UNITED STATES of America, Appellee, v. Michael BUSSEY, Defendant–Appellant.

Docket No. 13–1180–CR.

Decided: March 20, 2014

Before: RAGGI and LYNCH, Circuit Judges, McMAHON, District Judge.* Anne M. BURGER, Assistant Federal Public Defender, Western District of New York, Rochester, NY, for Defendant–Appellant. Monica J. Richards, Assistant United States Attorney, for William J. Hochul, Jr., United States Attorney for the Western District of New York, Buffalo, NY, for Appellee.

Defendant Michael Bussey appeals from a judgment of conviction entered on March 25, 2013, in the Western District of New York (Charles J. Siragusa, Judge ) for violation of a condition of supervised release imposed in connection with his earlier conviction for possession of a firearm by a convicted felon. See 18 U.S.C. § 922(g)(1). Sentenced to an additional two-year term of supervision for the violation, Bussey asserts that the district court lacked jurisdiction because his original three-year term of federal supervision expired before the challenged judgment was entered and while he was incarcerated for a violation of state parole.

We review this jurisdictional challenge de novo, see United States v. Al Kassar, 660 F.3d 108, 117 (2d Cir.2011), focusing on two statutes, 18 U.S.C. §§ 3624(e) and 3583(i). The latter provision states that the “power of the court” to revoke a term of supervised release and to impose punishment “extends beyond the expiration of the term of supervised release for any period reasonably necessary for the adjudication of matters arising before its expiration” if a warrant has been issued for such violation before the term's expiration. 18 U.S.C. § 3583(i). Meanwhile, § 3624(e) provides for tolling of supervision as follows: “A term of supervised release does not run during any period in which the person is imprisoned in connection with a conviction for a Federal, State, or local crime unless the imprisonment is for a period of less than 30 consecutive days.” Id. § 3624(e).

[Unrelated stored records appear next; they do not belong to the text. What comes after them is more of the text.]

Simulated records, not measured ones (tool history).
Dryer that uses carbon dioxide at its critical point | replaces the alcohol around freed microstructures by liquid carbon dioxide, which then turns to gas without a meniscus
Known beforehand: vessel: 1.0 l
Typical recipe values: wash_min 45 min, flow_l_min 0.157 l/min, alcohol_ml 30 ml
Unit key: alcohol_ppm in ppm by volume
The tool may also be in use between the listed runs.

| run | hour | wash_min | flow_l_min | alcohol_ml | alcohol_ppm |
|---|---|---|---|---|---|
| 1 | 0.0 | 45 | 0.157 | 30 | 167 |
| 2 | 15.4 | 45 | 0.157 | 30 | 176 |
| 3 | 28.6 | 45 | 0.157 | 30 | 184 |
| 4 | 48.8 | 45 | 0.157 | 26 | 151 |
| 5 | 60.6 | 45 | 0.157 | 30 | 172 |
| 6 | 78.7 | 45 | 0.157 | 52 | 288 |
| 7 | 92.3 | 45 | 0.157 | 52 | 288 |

The plain language of these statutes defeats Bussey's jurisdictional challenge, but a brief chronology is necessary to explain that conclusion. Bussey began serving his original three-year term of supervision on February 9, 2010, when he was released from federal custody. He was at the same time also serving New York parole, awarded as an early release on the 42–month state sentence imposed for unlawful possession of a firearm. Approximately a year later, Bussey's whereabouts were unknown to either state or federal supervising authorities, prompting issuance of arrest warrants on April 1, 2011, by New York State for violation of parole, and on April 7, 2011, by the United States for violation of supervision. Taken into custody by state authorities, Bussey remained incarcerated until March 8, 2013, when he completed serving his 22–month parole revocation term. Bussey was immediately thereafter transferred to federal custody and, on March 20, 2013, first appeared on and was found guilty of violating the condition of supervision requiring that he notify a probation officer prior to a change in residence.1 The district court sentenced him to time served (from March 8 to 20, 2013) and imposed an additional two years of supervision.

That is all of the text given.